A metric space is an ordered pair ${\displaystyle (M,d)}$,  where ${\displaystyle M}$ is a set and ${\displaystyle d}$  is a metric on ${\displaystyle M}$, i.e., a function

${\displaystyle d\,\colon M\times M\to \mathbb {R} }$ such that for any ${\displaystyle x,y,z\in M}$ , the following holds:

1. ${\displaystyle d(x,y)=0\iff x=y}$ (identity of indiscernibles)
2. ${\displaystyle d(x,y)=d(y,x)}$ (symmetry)
3. ${\displaystyle d(x,z)\leq d(x,y)+d(y,z)}$ (subadditivity or triangle inequality).

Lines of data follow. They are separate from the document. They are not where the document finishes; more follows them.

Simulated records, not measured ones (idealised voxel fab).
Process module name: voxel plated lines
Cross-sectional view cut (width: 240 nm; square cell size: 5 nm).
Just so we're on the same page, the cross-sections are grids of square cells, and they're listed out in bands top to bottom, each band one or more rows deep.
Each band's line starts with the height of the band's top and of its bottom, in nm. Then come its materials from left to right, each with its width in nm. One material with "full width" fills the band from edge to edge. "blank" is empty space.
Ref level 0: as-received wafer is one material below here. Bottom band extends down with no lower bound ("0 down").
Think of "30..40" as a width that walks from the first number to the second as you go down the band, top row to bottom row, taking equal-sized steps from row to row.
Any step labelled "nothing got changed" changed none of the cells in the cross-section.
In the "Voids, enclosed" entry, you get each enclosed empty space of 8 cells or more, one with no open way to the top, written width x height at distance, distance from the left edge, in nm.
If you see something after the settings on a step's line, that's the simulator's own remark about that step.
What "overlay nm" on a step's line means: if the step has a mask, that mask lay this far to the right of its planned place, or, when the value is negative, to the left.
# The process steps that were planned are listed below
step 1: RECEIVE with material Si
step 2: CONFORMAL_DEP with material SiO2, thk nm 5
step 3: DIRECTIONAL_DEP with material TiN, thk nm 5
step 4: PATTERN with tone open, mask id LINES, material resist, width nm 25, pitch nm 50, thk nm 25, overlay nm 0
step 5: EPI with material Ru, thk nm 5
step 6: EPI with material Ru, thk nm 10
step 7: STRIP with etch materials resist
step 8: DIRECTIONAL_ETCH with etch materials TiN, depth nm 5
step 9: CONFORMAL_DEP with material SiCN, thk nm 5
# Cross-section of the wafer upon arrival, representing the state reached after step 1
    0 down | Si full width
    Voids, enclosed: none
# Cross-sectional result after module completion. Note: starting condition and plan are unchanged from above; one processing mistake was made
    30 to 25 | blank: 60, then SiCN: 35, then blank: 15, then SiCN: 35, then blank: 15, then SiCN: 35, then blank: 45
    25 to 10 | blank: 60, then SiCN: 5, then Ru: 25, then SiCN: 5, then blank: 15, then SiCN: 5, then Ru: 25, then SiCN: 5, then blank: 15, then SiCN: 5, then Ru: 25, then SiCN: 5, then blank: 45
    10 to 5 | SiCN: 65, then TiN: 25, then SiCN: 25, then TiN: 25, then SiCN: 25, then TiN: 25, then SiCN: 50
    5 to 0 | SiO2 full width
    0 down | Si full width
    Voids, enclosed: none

An example of a metric space is $(\mathbb R,d),$ where $d(x,y)=|x-y|.$ Indeed,

1. ${\displaystyle d(x,y)=0\iff |x-y|=0 \iff x-y=0\iff x=y}$
2. ${\displaystyle d(x,y)=|x-y|=|-(y-x)|=|y-x|=d(y,x)}$
3. ${\displaystyle d(x,z)=|x-z=|x-y+y-z|\leq|x-y|+|y-z|= d(x,y)+d(y,z)}$